While we cannot roll back individual statements when autocommit mode is enabled, we can use error handling mechanisms (e.g., TRY...CATCH blocks in SQL Server, BEGIN...EXCEPTION blocks in PostgreSQL) to catch errors and initiate rollback actions for entire transactions.


    --EXAMPLE

    START TRANSACTION; -- Begin a transaction

    -- SQL statements within the transaction
    INSERT INTO Employees (Name, Age) VALUES ('John Doe', 30);

    -- Intentional error to demonstrate exception handling
    UPDATE Employees SET Age = 31 WHERE Name = 'John Doe'; -- Age column does not exist

    -- Define an error handler for specific SQLSTATE error code
    DECLARE CONTINUE HANDLER FOR SQLEXCEPTION
    BEGIN
        ROLLBACK; -- Rollback the entire transaction if an error occurs
        SELECT 'An error occurred. Transaction rolled back.' AS Message; -- Custom error message
    END;

    COMMIT; -- This will never execute due to error in the previous statement

NOTE : It is not common or practical to use the ROLLBACK command outside of transactions in MySQL as each SQL statement is typically treated as a separate transaction when autocommit is enabled (default behavior), meaning that each statement is automatically committed after execution.

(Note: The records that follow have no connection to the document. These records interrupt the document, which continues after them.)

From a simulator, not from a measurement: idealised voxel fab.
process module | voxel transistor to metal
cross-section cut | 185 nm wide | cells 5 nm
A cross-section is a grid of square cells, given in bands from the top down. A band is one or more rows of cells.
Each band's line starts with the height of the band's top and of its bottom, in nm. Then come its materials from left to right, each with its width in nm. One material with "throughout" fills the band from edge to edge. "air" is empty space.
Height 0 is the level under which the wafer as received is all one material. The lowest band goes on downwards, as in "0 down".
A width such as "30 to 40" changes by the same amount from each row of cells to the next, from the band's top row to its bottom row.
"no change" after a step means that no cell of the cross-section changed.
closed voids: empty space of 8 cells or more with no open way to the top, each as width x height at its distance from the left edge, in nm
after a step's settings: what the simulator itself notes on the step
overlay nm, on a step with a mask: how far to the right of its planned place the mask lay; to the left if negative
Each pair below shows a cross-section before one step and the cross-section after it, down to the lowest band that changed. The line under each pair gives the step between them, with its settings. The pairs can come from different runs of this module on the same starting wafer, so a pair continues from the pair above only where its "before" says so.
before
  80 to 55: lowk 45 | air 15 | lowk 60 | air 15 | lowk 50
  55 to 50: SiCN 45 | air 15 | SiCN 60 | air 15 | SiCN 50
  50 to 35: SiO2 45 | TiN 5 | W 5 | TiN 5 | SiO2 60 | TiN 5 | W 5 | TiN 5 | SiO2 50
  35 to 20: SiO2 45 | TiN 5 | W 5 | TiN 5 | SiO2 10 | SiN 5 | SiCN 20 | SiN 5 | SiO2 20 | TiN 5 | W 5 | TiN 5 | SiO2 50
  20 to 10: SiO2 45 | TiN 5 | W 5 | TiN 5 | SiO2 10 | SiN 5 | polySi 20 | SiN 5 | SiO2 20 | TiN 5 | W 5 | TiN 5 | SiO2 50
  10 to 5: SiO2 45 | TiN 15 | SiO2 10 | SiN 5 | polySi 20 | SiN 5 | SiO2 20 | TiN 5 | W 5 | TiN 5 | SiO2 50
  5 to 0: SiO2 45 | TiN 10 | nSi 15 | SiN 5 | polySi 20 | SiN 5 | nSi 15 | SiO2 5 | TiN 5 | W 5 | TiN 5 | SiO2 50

Transactions in MySQL (START TRANSACTION)

To start a transaction in MySQL, you can use either the BEGIN or START TRANSACTION command. After executing one of these commands, a new transaction is initiated in the current session, and any subsequent SQL statements executed within the same session will be part of this transaction until it is explicitly committed or rolled back.

Once a transaction is started, you can execute multiple SQL statements within the transaction. These statements can include data manipulation operations such as inserts, updates, deletes, and queries.

To make the changes within a transaction permanent and commit the transaction, you use the COMMIT command. If you want to discard the changes made within a transaction and revert to the state before the transaction began, you can use the ROLLBACK command.


    -- Begin a transaction using START TRANSACTION or BEGIN
    START TRANSACTION;

    -- SQL statements within the transaction
    INSERT INTO Employees (Name, Age) VALUES ('John Doe', 30);
    UPDATE Departments SET Manager = 'John Doe' WHERE Name = 'IT';

    -- Check a condition before committing the transaction
    IF some_condition THEN
        COMMIT; -- Commit the transaction if the condition is true
    ELSE
        ROLLBACK; -- Rollback the transaction if the condition is false
    END IF;

Transactions are often used in error handling scenarios. If an error occurs during the execution of SQL statements within a transaction, you can catch the error and initiate a rollback to maintain data integrity.

NOTE : When you explicitly start a transaction using BEGIN or START TRANSACTION in MySQL, it disables autocommit for the duration of that transaction. After starting a transaction, multiple SQL statements executed within that transaction are grouped together as a single unit of work, and they are not committed until we explicitly issue a COMMIT.

The decision to commit or rollback a transaction should typically be based on conditions determined by your application logic, which may involve checking results of SQL queries, processing data, or evaluating business rules.


    -- Begin a transaction using START TRANSACTION or BEGIN
    START TRANSACTION;

    -- SQL statements within the transaction
    INSERT INTO Employees (Name, Age) VALUES ('John Doe', 30);
    UPDATE Departments SET Manager = 'John Doe' WHERE Name = 'IT';

    -- Intentionally causing an error by dividing by zero
    SELECT 10 / 0;

    -- Commit the transaction
    COMMIT; -- This line will not execute due to the error

We can also just simply COMMIT at the end of a transaction without ROLLBACK, as MySQL will automatically rollback the changes in case an error occurs while executing even a single SQL statement in transaction.

NOTE : Transactional commands (BEGIN, COMMIT, ROLLBACK) can only be used with Data Manipulation Language (DML) commands (INSERT, UPDATE, DELETE) to ensure ACID properties of database operations. These commands cannot be used with Data Definition Language (DDL) commands (CREATE, ALTER, DROP) because DDL operations are automatically committed by the database management system (DBMS).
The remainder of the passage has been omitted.